When I boot, my MR BIOS detects the CD-Rom, however, by the time Windows '98 comes up, the CD-Rom is nowhere to be found. Here is where it gets interesting. If I shut the machine off and disconnect the IDE cable from the CD-Rom and then reattach it, Windows '98 recognizes the CD-Rom and everything is O.K.

This makes no sense to me. Why would the computer recognize the CD-Rom if all I am doing is pulling the main power cable from the tower and pulling the IDE cable from the CD-Rom?

This is frustrating because as it is, I have to keep my tower panels removed just so I can pull the IDE cable every time I shut down and then plug it back in while the computer is down for the computer to recognize the CD-Rom. Any suggestions?

scotter
12-16-1999, 02:33 AM
try another cd-rom sounds like that one is going bad ?

psyklone
12-16-1999, 11:42 AM
Well, you do have quite an interesting problem. One thing that you could try to do is boot up in safe mode and remove the cdrom from the device mangler, shutdown, cold boot into BIOS, reset configuration data, boot up to a startup disk, FDISK/MBR a couple of times, reboot into "normal" windows mode and see if it detects and stays detected. It sounds very possible that you may have some corrupt info in either your BIOS or possibly MBR. *disclaimer* Do not do the FDISK/MBR if you are dual booting OS's ... but you knew that already.

let us know how you do.

papafudd
12-17-1999, 12:02 AM
When Win98 in installed, it will comment out
the line in the Autoexec.bat file that refers
to the CD-rom driver. It says, "this line removed by windows setup.
If you remove the rem before the driver statement, and delete all the spurious windows comments, the system should find the
CD-Rom drive OK and forever.

EVGTech
12-18-1999, 01:23 AM
That is strange.

there are a couple of things to try here.
make sure the drive is set correctly as master or slave. make sure any hard drives on the same channel are set to master with slave present if it has that option.

look in the config.sys for the old cdrom driver. Packard bell uses an ancient cdrom driver that ussually will barf on a faster chip and windows wont rem it out.
it will look something like
device=c:\pbtools\atapi.sys

You can also try moving the cdrom to the slave on the primary.

sbox
12-18-1999, 04:00 AM
Well, maybe I'm getting closer to a solution. After jacking around with the config and autoexec files, I'm not even getting the occasional accidental load. I don't view this as a step backward. In fact, my cd-rom drivers are becoming prime suspects.

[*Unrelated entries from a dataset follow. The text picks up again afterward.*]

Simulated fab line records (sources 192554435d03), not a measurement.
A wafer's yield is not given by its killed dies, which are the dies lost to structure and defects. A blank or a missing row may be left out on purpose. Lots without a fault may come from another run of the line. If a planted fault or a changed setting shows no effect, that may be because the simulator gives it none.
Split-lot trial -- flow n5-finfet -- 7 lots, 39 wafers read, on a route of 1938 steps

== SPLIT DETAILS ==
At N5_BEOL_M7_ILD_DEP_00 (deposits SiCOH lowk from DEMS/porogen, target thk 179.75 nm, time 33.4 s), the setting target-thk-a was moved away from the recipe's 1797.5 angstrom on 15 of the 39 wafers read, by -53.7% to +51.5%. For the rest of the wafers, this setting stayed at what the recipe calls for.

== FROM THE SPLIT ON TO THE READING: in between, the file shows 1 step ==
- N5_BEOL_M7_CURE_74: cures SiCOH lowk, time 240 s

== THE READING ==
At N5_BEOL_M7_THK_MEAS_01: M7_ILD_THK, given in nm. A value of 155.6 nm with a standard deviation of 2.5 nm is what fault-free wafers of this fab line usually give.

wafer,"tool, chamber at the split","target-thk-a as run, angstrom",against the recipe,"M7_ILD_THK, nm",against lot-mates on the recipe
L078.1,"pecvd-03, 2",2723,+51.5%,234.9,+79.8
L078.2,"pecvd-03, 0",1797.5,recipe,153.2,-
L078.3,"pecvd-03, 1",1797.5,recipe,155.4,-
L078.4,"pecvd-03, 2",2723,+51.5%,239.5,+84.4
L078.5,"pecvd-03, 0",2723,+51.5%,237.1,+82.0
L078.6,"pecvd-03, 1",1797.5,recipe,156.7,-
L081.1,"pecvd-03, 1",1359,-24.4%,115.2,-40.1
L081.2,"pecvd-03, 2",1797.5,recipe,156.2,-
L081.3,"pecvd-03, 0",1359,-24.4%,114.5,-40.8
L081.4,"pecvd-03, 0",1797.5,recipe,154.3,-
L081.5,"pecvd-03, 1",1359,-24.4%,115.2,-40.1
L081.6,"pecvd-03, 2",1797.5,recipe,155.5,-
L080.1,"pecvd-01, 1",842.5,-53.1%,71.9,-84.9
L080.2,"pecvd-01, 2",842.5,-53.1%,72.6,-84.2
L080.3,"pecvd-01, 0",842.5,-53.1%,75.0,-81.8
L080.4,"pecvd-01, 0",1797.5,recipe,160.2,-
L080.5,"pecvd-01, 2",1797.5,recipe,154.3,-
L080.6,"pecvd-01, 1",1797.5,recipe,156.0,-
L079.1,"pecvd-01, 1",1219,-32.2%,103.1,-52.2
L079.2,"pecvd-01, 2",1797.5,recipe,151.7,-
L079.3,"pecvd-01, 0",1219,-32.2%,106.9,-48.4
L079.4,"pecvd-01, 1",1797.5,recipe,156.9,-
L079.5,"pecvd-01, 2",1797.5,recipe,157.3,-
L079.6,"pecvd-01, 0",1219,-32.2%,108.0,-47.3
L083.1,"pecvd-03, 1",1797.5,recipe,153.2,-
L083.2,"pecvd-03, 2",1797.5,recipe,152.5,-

It is a pioneer 24x. The latest drivers from Pioneer are version 307 which supposedly supports dvd and cd-roms (mmmm?).

Does anyone think I should rem all references to the atapi drivers and in fact nuke the atapi file? In other words, let Win 98 autodetect?

Nathan
12-18-1999, 07:16 AM
Yes sbox. Try it.

Knave
12-19-1999, 09:42 PM
Definitely try removing all references to your cdrom drivers in the autoexec and config.sys files.

Those ATAPI drivers caused havoc with my Windows 95, and I assume Win 98 would be the same. At best, my cdrom would run in Dos-Compatibility mode. At worst, it would disappear from Windows' list of drives.

I've never had a problem with any cdrom in Win 95 that the bios could identify as a cdrom device at bootup. And now I always remove those device drivers once Windows 95/98 is installed. I see your bios does detect your cdrom, so I'm curious to see if changing your startup files makes a difference.

-Michael

[This message has been edited by Knave (edited 12-19-1999).]

Crahl
12-20-1999, 12:07 AM
yes of course you should. there really isn't much of a performance boost anyway. (correct me if i'm wrong)

just outta curiosity, if you didn't reattach your IDE cable and rebooted would Win98 detect it?

Cheers

sbox
12-22-1999, 01:18 AM
Thanks to everybody for their help. The nod has to go to Scotter. He predicted bad CD-Rom. Well he was right in a way.

The problem ended up being a power supply problem. The power from the case cables were fine. However, the power in on the CD-Rom itself was bad. Hence, sometimes it would be detected by W'98 and sometimes not. Most times not.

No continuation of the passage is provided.